So I'm trying to define a function apply_C :: "('a multiset ⇒ 'a option) ⇒ 'a multiset ⇒ 'a multiset"
It takes in a function C that may convert an 'a multiset into a single element of type 'a. Here we assume that each element in the domain of C is pairwise mutually exclusive and not the empty multiset (I already have another function that checks these things). apply will also take another multiset inp. What I'd like the function to do is check if there is at least one element in the domain of C that is completely contained in inp. If this is the case, then perform a set difference inp - s where s is the element in the domain of C and add the element the (C s) into this resulting multiset. Afterwards, keep running the function until there are no more elements in the domain of C that are completely contained in the given inp multiset.

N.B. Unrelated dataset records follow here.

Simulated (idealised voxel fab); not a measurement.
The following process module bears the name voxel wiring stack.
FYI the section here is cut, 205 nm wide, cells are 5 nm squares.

What I tried was the following:
fun apply_C :: "('a multiset ⇒ 'a option) ⇒ 'a multiset ⇒ 'a multiset" where
"apply_C C inp = (if ∃s ∈ (domain C). s ⊆# inp then apply_C C (add_mset (the (C s)) (inp - s)) else inp)"
However, I get this error:
Variable "s" occurs on right hand side only:
⋀C inp s.
apply_C C inp =
(if ∃s∈domain C. s ⊆# inp
then apply_C C
(add_mset (the (C s)) (inp - s))
else inp)
I have been thinking about this problem for days now, and I haven't been able to find a way to implement this functionality in Isabelle. Could I please have some help?
After thinking more about it, I don't believe there is a simple solutions for that Isabelle.
I have not said why you want that. Maybe you can reduce your assumptions? Do you really need a function to calculate the result?
I would use an inductive predicate that express one step of rewriting and prove that the solution is unique. Something along:
context
fixes C :: ‹'a multiset ⇒ 'a option›
begin
inductive apply_CI where
‹apply_CI (M + M') (add_mset (the (C M)) M')›
if ‹M ∈ dom C›
context
assumes
distinct: ‹⋀a b. a ∈ dom C ⟹ b ∈ dom C ⟹ a ≠ b ⟹ a ∩# b = {#}› and
strictly_smaller: ‹⋀a b. a ∈ dom C ⟹ size a > 1›
begin
lemma apply_CI_determ:
assumes
‹apply_CI⇧*⇧* M M⇩1› and
‹apply_CI⇧*⇧* M M⇩2› and
‹⋀M⇩3. ¬apply_CI M⇩1 M⇩3›
‹⋀M⇩3. ¬apply_CI M⇩2 M⇩3›
shows ‹M⇩1 = M⇩2›
sorry
lemma apply_CI_smaller:
‹apply_CI M M' ⟹ size M' ≤ size M›
apply (induction rule: apply_CI.induct)
subgoal for M M'
using strictly_smaller[of M]
by auto
done
lemma wf_apply_CI:
‹wf {(x, y). apply_CI y x}›
(*trivial but very annoying because not enough useful lemmas on wf*)
sorry
end
end
I have no clue how to prove apply_CI_determ (no idea if the conditions I wrote down are sufficient or not), but I did spend much thinking about it.
After that you can define your definitions with:
definition apply_C where
‹apply_C M = (SOME M'. apply_CI⇧*⇧* M M' ∧ (∀M⇩3. ¬apply_CI M' M⇩3))›
and prove the property in your definition.
I don't see how to write an executable function on multisets directly. The problem you face is that one step of apply_C is nondeterministic.
If you can use lists instead of multisets, you get an order on the elements for free and you can use subseqs that gives you all possible subsets. Rewrite using the first element in subseqs that is in the domain of C. Iterate as long as there is any possible rewriting.
Link that to the inductive predicate to prove termination and that it calculates the right thing.
Remark that in general you cannot extract a list out of a multiset, but it is possible to do so in some cases (e.g., if you have a linorder over 'a).